I'm exploring Swift's performance in some basic situations involving operations on Collection
s and Sequence
s. As part of that, I've been benchmarking the difference between programming styles (using simple, contrived algorithms), e.g.:
Functional
testData.next
.filter { 0 == $0 % 2 }
.map { $0.byteSwapped }
.filter { ($0 & 0xff00) >> 8 < $0 & 0xff }
.map { $0.leadingZeroBitCount }
.filter { Int.bitWidth - 8 >= $0 }
.reduce(into: 0, &+=)
Imperative
var result = 0
for value in testData.next {
if 0 == value % 2 {
let value = value.byteSwapped
if (value & 0xff00) >> 8 < value & 0xff {
let value = value.leadingZeroBitCount
if Int.bitWidth - 8 >= value {
result &+= value
}
}
}
}
Unsurprisingly (to me) the latter is many times faster than the former, because in a sense I've "manually unrolled" the former. The former - even compiled with -O
or -Ounchecked
- actually allocates the numerous intermediary collections etc. The Swift compiler currently seems to implement it in a very literal, prescriptive sense.
Now, if you make use of lazy sequences - just add .lazy
after testData.next
- then the compiler does in fact optimise it down to something very similar to the imperative version. Which frankly surprised me - I've never seen it do that before (perhaps all my prior cases were too complicated for the optimiser?). What surprises me even more is that the compiler's version performs better than my hand-unrolled version!
Amazing work compiler!
(although, why u no optimise my imperative version as good as your lazy functional version?!? )

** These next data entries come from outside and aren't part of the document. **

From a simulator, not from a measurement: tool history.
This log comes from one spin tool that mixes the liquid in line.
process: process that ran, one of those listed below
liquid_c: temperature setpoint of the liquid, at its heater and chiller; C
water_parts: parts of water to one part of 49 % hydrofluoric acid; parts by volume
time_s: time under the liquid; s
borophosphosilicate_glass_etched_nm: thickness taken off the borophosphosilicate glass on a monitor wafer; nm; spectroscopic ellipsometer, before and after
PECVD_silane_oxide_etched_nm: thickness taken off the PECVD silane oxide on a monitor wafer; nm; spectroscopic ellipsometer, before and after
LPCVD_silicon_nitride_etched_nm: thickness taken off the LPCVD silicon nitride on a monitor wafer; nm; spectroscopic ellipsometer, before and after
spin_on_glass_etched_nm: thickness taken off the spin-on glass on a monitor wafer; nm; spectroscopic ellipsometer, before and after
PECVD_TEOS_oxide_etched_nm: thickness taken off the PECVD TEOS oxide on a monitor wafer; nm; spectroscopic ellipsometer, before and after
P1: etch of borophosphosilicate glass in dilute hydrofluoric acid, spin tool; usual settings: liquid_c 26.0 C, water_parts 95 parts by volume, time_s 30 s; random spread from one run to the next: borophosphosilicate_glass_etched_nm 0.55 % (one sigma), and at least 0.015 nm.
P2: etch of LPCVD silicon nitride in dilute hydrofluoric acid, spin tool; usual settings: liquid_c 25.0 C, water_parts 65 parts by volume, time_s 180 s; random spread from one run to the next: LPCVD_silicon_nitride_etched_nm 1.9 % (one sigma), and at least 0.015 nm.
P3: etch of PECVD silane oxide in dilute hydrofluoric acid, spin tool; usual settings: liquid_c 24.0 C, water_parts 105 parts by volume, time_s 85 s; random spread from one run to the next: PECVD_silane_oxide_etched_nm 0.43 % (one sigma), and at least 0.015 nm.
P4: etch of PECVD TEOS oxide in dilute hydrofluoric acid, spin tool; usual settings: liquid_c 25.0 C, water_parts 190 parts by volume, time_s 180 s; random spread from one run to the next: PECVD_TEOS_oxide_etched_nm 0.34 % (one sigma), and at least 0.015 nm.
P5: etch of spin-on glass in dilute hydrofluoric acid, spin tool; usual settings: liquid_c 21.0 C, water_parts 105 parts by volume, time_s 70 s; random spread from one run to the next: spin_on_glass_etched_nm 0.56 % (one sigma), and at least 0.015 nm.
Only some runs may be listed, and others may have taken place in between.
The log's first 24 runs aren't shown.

The problem is, that innocuous lazy
property has a lot of pitfalls (e.g. when it's not really lazy and in fact does duplicate work). So, is there some way to get the optimiser to do the same optimisations with the non-lazy version?
I'm currently using Swift 5.9.
When I look at the disassembly of the non-lazy version, the compiler has already inlined basically all the relevant Array
methods, making it pretty close to locally reasonable (few if any hidden side effects). So one would think that the optimiser can then - in principle - "see through" all the intermediary cruft and optimise it away.